Scouting for Food has been a yearly community service project for the Mecklenburg Council of Boy Scouts for 20 years. Pace said his troop has been a participant since the beginning.
Beverly Howard, executive director of Loaves & Fishes, said she thinks the healthy competition between troops encourages the boys to gather more food.
"And in the end, it really benefits all the people in our community who are in need," Howard said.
The boys' efforts do not go unnoticed. Howard said Loaves & Fishes is truly appreciative, and she believes these young men are the hope of the future.
"If we can get boys at this age to learn the importance of giving, it will carry over with them to adulthood," she said.
Bryant Cornett, 17, who is Troop 118's assistant senior patrol leader, is a bit surprised at the attention paid to the project. He points out that, as with all service projects they do, the organization is delegated by the boys themselves.
"For us, it's such a normal thing to do, and it's not hard. If you get a bunch of people together, you can get a lot accomplished," he said.
Matt Anderson agrees. The 18-year-old senior patrol leader, a seasoned participant with seven years of involvement under his belt, said he takes bags to his neighbors in Sardis Forest and puts them on their front door handle.
"I covered three streets in my neighborhood with about 75 bags and I got back about 50 percent," said Anderson.
"I had to share my neighborhood with another guy in the troop who lives in my neighborhood," said Cornett of his Robinson Woods subdivision.
In the tradition of Scouting, the boys worked out a plan whereby each one covered one side of the street. Cooperation and organization are a few of the important elements that make this project successful each year.
The benchmark set by the senior patrol leaders was for each boy to collect an amount of food that was equal to or greater than their body weight.
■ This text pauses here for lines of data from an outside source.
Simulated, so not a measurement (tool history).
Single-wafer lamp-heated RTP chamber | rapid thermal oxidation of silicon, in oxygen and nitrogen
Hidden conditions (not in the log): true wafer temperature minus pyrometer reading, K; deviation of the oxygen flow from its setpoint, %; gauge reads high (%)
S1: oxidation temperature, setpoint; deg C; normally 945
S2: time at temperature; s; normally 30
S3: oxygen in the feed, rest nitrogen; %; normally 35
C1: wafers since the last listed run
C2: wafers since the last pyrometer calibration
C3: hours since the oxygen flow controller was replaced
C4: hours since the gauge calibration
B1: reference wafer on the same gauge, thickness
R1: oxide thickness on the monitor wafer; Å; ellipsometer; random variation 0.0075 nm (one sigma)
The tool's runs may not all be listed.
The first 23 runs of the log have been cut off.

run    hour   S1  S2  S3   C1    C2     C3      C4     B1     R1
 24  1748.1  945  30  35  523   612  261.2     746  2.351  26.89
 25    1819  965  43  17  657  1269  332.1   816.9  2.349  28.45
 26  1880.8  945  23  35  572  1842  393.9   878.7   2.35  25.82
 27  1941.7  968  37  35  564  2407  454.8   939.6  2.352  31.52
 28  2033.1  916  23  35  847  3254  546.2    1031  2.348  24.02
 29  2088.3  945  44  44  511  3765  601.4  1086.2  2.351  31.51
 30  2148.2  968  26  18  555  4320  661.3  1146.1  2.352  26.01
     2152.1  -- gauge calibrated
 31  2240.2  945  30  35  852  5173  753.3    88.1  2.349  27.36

"I weigh 145 and I brought in 705 pounds of food," said Anderson. With 88 boys participating, surpassing last year's total seemed achievable.
The two senior patrol leaders, although satisfied with the overall effort of the boys themselves, felt neighborhood donations might have been down a bit this year. They chalked it up to the bad economy.
But any shortfall was made up by relatives, friends and caring folks who came out in droves on a chilly morning to support the project. Troop 118's final tally was 25,156 pounds of food.
Because of Scouting for Food, the boys see firsthand how cooperation can make incredible things happen.
And the folks in Mecklenburg County who will be fed through this project are better off for it.